Who better to give you joy in your life than God who created your heart to experience joy in the first place?
When we allow God to affect us in every part of our life, we open Him up to giving us joy that can't be matched because He knows what will make us happy!
This looks like:
- being intentional about your relationship with God by praying and reading your bible daily.
- Spending less time with friends that have been leading you down the wrong path.
- Reaching out to people from church outside of the time you're within these walls to get advice or help support them in their walk with God.
All of these things may make you uncomfortable but leads us to growth. And we can be confident knowing this second part
2 God will help us get comfortable being uncomfortable
The full title of this sermon is "The bubble: Being Comfortable Being Uncomfortable".
Does anyone know what an oxymoron is? As an example, saying something is both hot and cold is an oxymoron, a stove cannot be both hot and cold at the same time. It shouldn't be possible for a teapot to be both hot and cold in the same way I say we can be comfortable being uncomfortable.
But God can do that. He can give you the confidence necessary to not be afraid of uncomfortable situations.
7 For God has not given us a spirit of fear, but of power and of love and of a sound mind.
God does not give us fear, but discipline. It takes discipline to do something constructive that you are uncomfortable with. It takes discipline to get up in the morning when you'd rather waste time in your comfortable bed.
God is offering us the strength to go through those uncomfortable situations to help build our character and impact others.
It's normal to feel uncomfortable doing something you know will better yourself or others. You're not weird for admitting it, you're human.
There is a particular story of Jesus that shows us this.
This passage describes the moments leading up to Jesus' crucifixion.
36 Then Jesus came with them to a place called Gethsemane, and said to the disciples, “Sit here while I go and pray over there.” 37 And He took with Him Peter and the two sons of Zebedee, and He began to be sorrowful and deeply distressed. 38 Then He said to them, “My soul is exceedingly sorrowful, even to death. Stay here and watch with Me.”
39 He went a little farther and fell on His face, and prayed, saying, “O My Father, if it is possible, let this cup pass from Me; nevertheless, not as I will, but as You will.”
40 Then He came to the disciples and found them sleeping, and said to Peter, “What! Could you not watch with Me one hour? 41 Watch and pray, lest you enter into temptation. The spirit indeed is willing, but the flesh is weak.”
42 Again, a second time, He went away and prayed, saying, “O My Father, if this cup cannot pass away from Me unless I drink it, Your will be done.”
Jesus was not comfortable going to the cross. He was about to face the worst kind of discomfort possible: to be tortured and die for the sins of humanity.
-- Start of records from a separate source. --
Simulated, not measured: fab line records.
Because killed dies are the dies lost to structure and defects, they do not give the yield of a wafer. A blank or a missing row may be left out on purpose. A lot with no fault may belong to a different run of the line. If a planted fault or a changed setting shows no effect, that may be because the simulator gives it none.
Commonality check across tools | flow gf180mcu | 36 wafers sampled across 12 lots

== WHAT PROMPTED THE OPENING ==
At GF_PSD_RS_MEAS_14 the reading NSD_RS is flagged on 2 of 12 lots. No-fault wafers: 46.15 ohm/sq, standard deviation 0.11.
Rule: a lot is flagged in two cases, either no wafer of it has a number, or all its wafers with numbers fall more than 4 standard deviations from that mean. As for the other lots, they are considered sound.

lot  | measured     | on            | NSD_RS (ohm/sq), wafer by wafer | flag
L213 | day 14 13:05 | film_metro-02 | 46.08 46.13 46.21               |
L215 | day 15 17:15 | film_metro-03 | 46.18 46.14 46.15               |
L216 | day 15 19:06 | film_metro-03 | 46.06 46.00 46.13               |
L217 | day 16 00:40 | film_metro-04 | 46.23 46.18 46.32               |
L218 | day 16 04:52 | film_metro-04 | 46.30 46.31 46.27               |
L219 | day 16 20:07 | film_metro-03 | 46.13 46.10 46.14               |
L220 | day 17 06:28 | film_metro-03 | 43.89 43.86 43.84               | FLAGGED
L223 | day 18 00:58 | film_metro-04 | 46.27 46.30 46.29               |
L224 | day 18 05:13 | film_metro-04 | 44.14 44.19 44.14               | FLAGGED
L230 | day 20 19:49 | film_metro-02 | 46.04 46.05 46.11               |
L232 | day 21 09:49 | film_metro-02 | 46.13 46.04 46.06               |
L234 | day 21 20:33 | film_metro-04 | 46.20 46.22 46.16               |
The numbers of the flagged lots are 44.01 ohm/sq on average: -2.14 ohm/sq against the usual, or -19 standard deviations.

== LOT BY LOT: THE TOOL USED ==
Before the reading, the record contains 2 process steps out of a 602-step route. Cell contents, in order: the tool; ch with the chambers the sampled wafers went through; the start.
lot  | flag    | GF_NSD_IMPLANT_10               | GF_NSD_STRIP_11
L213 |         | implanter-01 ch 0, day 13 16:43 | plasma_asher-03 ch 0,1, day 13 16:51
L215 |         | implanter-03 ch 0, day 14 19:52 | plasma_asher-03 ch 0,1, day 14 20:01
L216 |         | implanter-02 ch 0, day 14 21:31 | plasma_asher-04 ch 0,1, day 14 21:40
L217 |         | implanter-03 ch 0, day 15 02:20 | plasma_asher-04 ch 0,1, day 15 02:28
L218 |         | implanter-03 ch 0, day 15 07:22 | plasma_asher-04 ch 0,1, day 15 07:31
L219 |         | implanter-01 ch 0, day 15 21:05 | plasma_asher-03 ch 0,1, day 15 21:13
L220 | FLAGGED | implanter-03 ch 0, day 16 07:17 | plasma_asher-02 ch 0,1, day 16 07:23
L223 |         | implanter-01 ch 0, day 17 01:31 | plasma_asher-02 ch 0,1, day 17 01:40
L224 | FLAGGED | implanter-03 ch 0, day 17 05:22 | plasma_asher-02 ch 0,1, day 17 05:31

Jesus had two options: Either go through the physical, emotional, and spiritual torture or be in heaven without you.
Faced with this very difficult choice He chose to step as far outside His bubble as He needed to just to be in heaven with you one day. For your sake.
We need to get to the point where we can say
I would rather follow God and be uncomfortable than continue living my life without Him.
We need to strive to say that God is more important than having anything else in life.
As we'll see in this next passage, Jesus was not alone during this trial.
43 Then an angel appeared to Him from heaven, strengthening Him. 44 And being in agony, He prayed more earnestly. Then His sweat became like great drops of blood falling down to the ground.
Jesus was in anguish, but God was there to comfort Him.
God will not only ask you to do something difficult, something that will make you uncomfortable: he will be the one to strengthen you to go through the discomfort.
When all your friends desert you over a decision you made, just like the disciples deserted Jesus in the passage, God will be strengthening you.
When you know you need to have a difficult conversation with someone, he'll help you through the discomfort
When you know you need to take care of your body better, he'll give you the spirit of discipline to help push you through
When you know you need to take your faith more seriously and start growing your relationship with God, He will give you the faith and discipline necessary.
This does not mean it will be easy. What it does mean is that everything that is necessary, everything that God calls us to do, He will enable us to get through the discomfort of.
Our job is to make the decision to go through it and let God deal with the consequences.
Practicals
So far we've mainly talked about how we need to get outside our comfort zones so I want to give some practicals on how to get outside your comfort zone. "How do you push yourself outside your bubble?"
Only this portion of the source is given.